Feeding America SWVA Seeking Community Support

Financial shortfall could mean 2 million fewer meals for the hungry; Kroger to match $20,000 in contributions

Pamela Irvine, CEO of Feeding America SWVA, speaks about the growing need to feed the region's hungry.
Pamela Irvine, CEO of Feeding America SWVA, speaks about the growing need to feed the region’s hungry.

Feeding America Southwest Virginia (Feeding America SWVA) has issued an appeal to the community for additional financial donations to ensure it can continue to maintain its level of food distribution to hungry people in the region. Rising food and distribution costs are rapidly outpacing financial donations, raising the possibility that 2 million fewer meals could be served by partner feeding programs this year.
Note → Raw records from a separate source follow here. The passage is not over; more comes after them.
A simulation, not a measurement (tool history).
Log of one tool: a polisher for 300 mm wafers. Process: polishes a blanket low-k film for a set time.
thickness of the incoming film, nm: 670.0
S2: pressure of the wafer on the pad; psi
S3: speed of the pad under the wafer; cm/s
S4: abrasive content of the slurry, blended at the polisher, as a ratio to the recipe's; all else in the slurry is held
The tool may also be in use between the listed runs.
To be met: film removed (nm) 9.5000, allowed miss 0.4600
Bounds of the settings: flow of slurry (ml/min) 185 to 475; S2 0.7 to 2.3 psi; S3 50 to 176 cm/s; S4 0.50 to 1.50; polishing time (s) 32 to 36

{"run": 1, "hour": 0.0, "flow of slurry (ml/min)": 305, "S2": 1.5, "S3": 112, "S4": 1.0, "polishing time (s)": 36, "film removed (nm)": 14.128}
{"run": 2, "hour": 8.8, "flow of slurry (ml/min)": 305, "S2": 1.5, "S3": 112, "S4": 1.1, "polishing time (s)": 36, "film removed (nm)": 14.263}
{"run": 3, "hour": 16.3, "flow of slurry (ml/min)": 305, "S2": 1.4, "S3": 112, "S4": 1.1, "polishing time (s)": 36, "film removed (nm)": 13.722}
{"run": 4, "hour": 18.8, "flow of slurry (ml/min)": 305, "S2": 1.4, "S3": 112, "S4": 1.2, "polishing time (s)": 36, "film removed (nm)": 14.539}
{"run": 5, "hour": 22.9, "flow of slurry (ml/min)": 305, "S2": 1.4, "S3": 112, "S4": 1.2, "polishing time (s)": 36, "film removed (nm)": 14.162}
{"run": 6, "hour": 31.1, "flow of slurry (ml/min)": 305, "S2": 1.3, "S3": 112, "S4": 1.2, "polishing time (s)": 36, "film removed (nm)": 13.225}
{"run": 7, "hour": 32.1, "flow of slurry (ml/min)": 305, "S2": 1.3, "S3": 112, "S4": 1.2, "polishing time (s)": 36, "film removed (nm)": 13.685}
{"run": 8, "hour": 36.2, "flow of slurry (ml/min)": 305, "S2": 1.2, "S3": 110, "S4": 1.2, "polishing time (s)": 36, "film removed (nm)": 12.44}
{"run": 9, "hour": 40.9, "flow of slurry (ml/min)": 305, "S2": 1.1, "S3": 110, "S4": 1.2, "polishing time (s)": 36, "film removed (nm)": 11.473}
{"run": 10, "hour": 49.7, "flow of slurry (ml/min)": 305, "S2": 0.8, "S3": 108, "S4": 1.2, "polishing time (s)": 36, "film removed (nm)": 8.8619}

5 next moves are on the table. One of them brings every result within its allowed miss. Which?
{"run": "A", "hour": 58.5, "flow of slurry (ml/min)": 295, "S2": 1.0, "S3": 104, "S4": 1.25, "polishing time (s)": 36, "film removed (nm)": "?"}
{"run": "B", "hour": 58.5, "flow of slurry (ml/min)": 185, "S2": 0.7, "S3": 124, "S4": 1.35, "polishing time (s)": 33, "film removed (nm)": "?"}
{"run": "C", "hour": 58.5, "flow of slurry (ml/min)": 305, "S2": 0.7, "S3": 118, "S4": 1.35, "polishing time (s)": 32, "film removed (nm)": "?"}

“While we are always very grateful for the financial gifts from our donors, like everyone else we’re seeing higher fuel prices and other food distribution expenses,” said President and CEO Pamela Irvine. “To help us sustain our current level of service, we are asking the public for additional financial support. Over the last four years, when many families struggled, Feeding America SWVA has strived to expand to meet the increase in demand throughout our 26-county region. We are now making this appeal to individuals, corporations, civic groups and the faith community to be able to continue to serve people in need.”

Feeding America SWVA is increasingly concerned that it will need to reduce programs if additional financial support is not received, resulting in less food provided to fewer people. Last year, the Food Bank provided enough food for more than 13 million meals to the hungry in Southwest Virginia.

One in six people in Southwest Virginia struggle to put food on their table. Since 2008, Feeding America SWVA has experienced a 57 percent increase in food distributed as well as a 52.3 percent increase in the number of households served through its 405-partner feeding programs.

One partner feeding program recently stated, “From six-figure incomes to minimum wage income job losses, people are hurting. Any reduction to the family budget impacts us all at the most basic level.” One woman with a master’s degree in engineering recently lost her job and was on the verge of losing her apartment. Many people standing in line today at one time held well-paying jobs, and some were even past financial donors. They don’t know where else to turn.

In response to fiscal challenges, Feeding America SWVA has been researching sustainable financial models, analyzing expenditures, reducing costs where possible and evaluating program services. The organization is currently contemplating scaling back its food distribution program.

“These are tough times for non-profits that depend on the generosity of others,” Irvine says. “Feeding America SWVA’s challenge is to maintain realistic expectations while continuing to meet the most basic human need — food.”

The Food Bank’s long-term partner, Kroger, has once again come forward to lend its support. At a news conference today in Salem, Kroger announced that it will match total customer donations up to $20,000 in April. For more than 30 years Kroger has partnered with Feeding America SWVA to provide hunger relief in the communities where their associates and customers live and shop.

Kroger customers in its stores from Smith Mountain Lake to Bristol have four ways to participate in the campaign through April 27:

· Round up their order by donating change up to the next even dollar amount when checking out;

· Add a $1 or $5 donation to their order when checking out;

· Donate their change in the coin collection box at the checkout counter, and

· Purchase a box of nonperishable food items for $10.95. The box contains food for 11 meals for a family.

After April 27, Kroger will tally the cash raised and then match that amount up to $20,000.